So much for the film critic who suggested that all four main characters were "getting on a bit" – especially 50-year-old Samantha – and compared Sarah Jessica Parker to a "skeletal transvestite". Women don't like that kind of stuff and, contrary to popular opinion, we're intensely loyal to our heroines. Cinemas are still packed with SATC fans, cheering on 40-something Carrie and her friends.

Sadly, the story hasn't ended so well for Hillary Clinton, who yesterday announced the end of her attempt to become the first credible female candidate for the American Presidency. The problem for her victorious rival, Barack Obama, is that Clinton's supporters include millions of middle-aged and older women who hate seeing a successful woman vilified. They watched in disbelief as their candidate was written off before the primary season had even started; they are still seething over a campaign which wrongly suggested that she was trailing far behind Obama and had no right to be in the contest.

It took Obama five months to get the delegates and super-delegates he needed to defeat her, and last week's count showed how close it was: he won 2,158 to Clinton's 1,926. Arguments have raged about the popular vote but it's clear that both candidates got more than 17 million, which hardly supports the idea that Clinton was a hopeless outsider. On the contrary, it's amazing that she did so well, considering the depths to which some of her opponents stooped. I've never been a fan of either of the Clintons, but I'm saddened by the ferocity of the attacks on the first woman in the history of the US with a real chance of becoming President. It's fair enough to criticise her policies and her record, but that isn't what they focused on, a fact symbolised for me by the notorious nutcracker in the shape of her body. Her stainless steel thighs crack the toughest nuts, geddit?

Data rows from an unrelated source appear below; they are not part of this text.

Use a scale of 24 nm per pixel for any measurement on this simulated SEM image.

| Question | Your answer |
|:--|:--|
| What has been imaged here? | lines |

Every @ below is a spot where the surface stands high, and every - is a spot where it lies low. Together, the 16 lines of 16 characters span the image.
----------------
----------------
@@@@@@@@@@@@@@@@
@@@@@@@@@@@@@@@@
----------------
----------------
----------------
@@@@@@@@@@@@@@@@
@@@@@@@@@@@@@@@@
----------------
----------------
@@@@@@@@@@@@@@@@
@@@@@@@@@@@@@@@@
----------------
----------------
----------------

The "Hillary is a bitch" campaign has revealed a rabid strain of misogyny; like anti-Semitism, it is visceral and illogical. I've criticised Hillary Clinton for putting her political career on hold while her husband ran for office, but I can't see another woman in American politics who has put in the hard work and has sufficient support to run for President. I wouldn't be surprised if a generation of younger female politicians are asking themselves whether they could take as much heat.

It's telling that the Democrats have gone for an unknown quantity, a man long on rhetoric but short on policy, rather than a woman; even if Obama beats John McCain in November, the last few months have been hugely damaging for the entire political process. Even in the Democratic Party, women are still supposed to marry Mr Big, not go after the top job themselves.